Distributed Search Engine

Dependencies

java v1.8.0_222
spark v2.4.4
hadoop v3.2.1
rocksdb - Compiled from the source

Configuration Variables

spark.home = Bin directory inside spark home where spark binaries are located, eg. /home/user/spark/bin
hadoop.doc_data.dir = HDFS URI for directory with documents, eg. hdfs://localhost:9000/user/<username>/doc_contents
hadoop.url_mapping.dir = HDFS URI for directory with file containing URL document mapping LINK, eg. hdfs://localhost:9000/user/<username>/url_data
rocksdb.forwardindex.dir = RocksDB directory for storing forward index, eg. /tmp/forward-index. Please note, /tmp must exist.
rocksdb.invertedindex.dir = RocksDB directory for storing inverted index, eg. /tmp/inverted-index. Please note, /tmp must exist.
rocksdb.url_mapping.dir = RocksDB directory for storing URL document mappings, eg. /tmp/url-doc-map. Please note, /tmp must exist.

Project Setup

Steps to setup the project locally:

Clone the repository from source
Create a hdfs path for storing the data in HDFS using the following commands:
- hdfs dfs -mkdir /user
- hdfs dfs -mkdir /user/<username>
Note: Please make sure hadoop is running before executing the above commands.
Create a hdfs sub-directory and load the all the documents in that directory by running the following commands:
- hdfs dfs -mkdir /user/<username>/doc_contents
- hdfs dfs -put </path/to/local/*.*> /user/<username>/doc_contents
Similarly create a hdfs sub-directory and load the id_url_pairs.txt file in that directory by running the following commands:
- hdfs dfs -mkdir /user/<username>/url_data
- hdfs dfs -put </path/to/local/id_url_pairs.txt> /user/<username>/url_data

Run the following command from minigoogle directory with appropriate path values to generate the executable. Example command will look like below.

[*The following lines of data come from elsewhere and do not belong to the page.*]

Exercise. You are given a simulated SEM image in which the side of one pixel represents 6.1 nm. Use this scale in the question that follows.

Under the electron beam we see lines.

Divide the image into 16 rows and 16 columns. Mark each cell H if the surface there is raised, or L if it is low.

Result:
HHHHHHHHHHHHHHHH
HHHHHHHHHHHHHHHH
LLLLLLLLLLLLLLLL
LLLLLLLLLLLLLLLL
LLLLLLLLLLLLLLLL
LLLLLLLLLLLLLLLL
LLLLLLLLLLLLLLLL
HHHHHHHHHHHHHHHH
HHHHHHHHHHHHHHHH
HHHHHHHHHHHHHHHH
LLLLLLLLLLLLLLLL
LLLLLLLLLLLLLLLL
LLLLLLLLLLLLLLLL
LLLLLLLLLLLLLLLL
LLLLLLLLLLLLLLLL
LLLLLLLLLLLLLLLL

./mvnw clean install -Dspark.home=/home/kautilya/spark-2.4.4-bin-hadoop2.7/bin -Dhadoop.doc_data.dir=hdfs://localhost:9000/user/kautilya/data -Dhadoop.url_mapping.dir=hdfs://localhost:9000/user/kautilya/url_data -Drocksdb.forwardindex.dir=/tmp/app-kv -Drocksdb.invertedindex.dir=/tmp/app-iv-kv -Drocksdb.url_mapping.dir=/tmp/url-kv

Run the following command from minigoogle directory with appropriate path values to run the web server. Example command should look something like below.

./mvnw spring-boot:run -Dspring-boot.run.arguments="--spark.home=/home/kautilya/spark-2.4.4-bin-hadoop2.7/bin,--hadoop.doc_data.dir=hdfs://localhost:9000/user/kautilya/data,--hadoop.url_mapping.dir=hdfs://localhost:9000/user/kautilya/url_data,--rocksdb.forwardindex.dir=/tmp/app-kv,--rocksdb.invertedindex.dir=/tmp/app-iv-kv,--rocksdb.url_mapping.dir=/tmp/url-kv"

Note: By default the application runs on port 8080.

APIs

/minigoogle/api/v1/save/index - Computes forward and inverted index and persists both in rocksDB.
/minigoogle/api/v1/search?query=<your query> - Returns list of URLs containing any of the words in the query.
/minigoogle/api/v1/get/forwardIndex - Returns the entire forward index persisted in rocksDB. NOTE: Results can be huge.
/minigoogle/api/v1/get/invertedIndex - Returns the entire inverted index persisted in rocksDB. NOTE: Results can be huge.

Generate Index

Hit the API http://<HOST:PORT>/minigoogle/api/v1/save/index to generate the indices.

Query

After generating the indices search using the API http://<HOST:PORT>/minigoogle/api/v1/search?query=<your query> to retrieve the results.